F.Y. Hedley, the author of this account, was editor and publisher of the Illinois Bunker Hill Gazette from 1868 to 1898. According to a sketch of his life in the Saint Louis Post-Dispatch, Hedley enlisted in the Union Army at age 17. At 5 feet 3 inches in height and too short to be in the infantry, he joined as a drummer boy, which no doubt inspired him to write here:

Nor was the Drummer-Boy merely a musician. He was a soldier as well. Technically known as a non-combatant, he was seldom elsewhere than at the front; and he has given up his life, musket in hand, in the line of battle, or in the act of giving water to a wounded comrade under fire.

After recounting the different roles in the Union Army from cutlers to generals and how they have been celebrated 25 years after the war, he concludes:

But amid all this jubilation, the most significant figure of the war-days has been overlooked – the Drummer-Boy, the real recruiting sergeant for the Armies of the Union!
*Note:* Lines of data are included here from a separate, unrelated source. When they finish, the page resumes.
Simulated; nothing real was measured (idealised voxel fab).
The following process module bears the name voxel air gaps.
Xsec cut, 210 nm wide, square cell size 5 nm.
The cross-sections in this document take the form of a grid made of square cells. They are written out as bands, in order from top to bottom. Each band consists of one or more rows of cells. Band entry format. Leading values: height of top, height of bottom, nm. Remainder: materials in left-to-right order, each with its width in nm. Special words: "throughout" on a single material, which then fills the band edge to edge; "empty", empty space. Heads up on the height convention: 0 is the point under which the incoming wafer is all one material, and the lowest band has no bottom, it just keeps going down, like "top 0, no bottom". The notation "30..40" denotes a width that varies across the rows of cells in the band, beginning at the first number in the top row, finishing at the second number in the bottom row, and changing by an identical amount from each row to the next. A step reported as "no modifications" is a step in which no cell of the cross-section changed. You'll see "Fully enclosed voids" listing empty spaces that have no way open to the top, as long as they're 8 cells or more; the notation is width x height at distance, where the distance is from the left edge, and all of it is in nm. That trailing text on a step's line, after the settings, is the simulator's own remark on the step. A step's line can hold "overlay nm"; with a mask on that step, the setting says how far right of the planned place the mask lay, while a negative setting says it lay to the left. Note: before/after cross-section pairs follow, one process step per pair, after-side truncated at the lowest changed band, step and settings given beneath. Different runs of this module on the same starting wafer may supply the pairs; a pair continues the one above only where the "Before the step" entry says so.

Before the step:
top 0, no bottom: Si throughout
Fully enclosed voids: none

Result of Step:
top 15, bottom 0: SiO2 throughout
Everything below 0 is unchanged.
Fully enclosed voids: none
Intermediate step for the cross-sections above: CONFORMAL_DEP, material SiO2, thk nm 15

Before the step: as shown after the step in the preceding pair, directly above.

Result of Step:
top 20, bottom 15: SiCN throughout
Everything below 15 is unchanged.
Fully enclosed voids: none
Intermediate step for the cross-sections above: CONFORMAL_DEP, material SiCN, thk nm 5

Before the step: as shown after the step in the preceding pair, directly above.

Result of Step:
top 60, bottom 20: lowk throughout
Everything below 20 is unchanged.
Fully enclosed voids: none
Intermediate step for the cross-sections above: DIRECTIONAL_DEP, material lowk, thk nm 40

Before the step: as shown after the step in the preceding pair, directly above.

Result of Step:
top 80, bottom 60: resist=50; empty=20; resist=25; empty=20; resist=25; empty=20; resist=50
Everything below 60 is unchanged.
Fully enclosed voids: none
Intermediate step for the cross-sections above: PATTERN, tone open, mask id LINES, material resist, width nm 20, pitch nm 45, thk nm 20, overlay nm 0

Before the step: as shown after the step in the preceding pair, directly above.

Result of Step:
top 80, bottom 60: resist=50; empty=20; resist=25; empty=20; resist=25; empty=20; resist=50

The captivating illustrations were created by Frederick Lincoln Stoddard (1861-1940). After studying in Paris and producing large murals in a variety of buildings, including the great dome at the St. Louis World’s Fair, Stoddard joined the Society of Western Artists in 1898. From 1908 to 1912, he created striking cover art for such magazines as Cosmopolitan and Motor.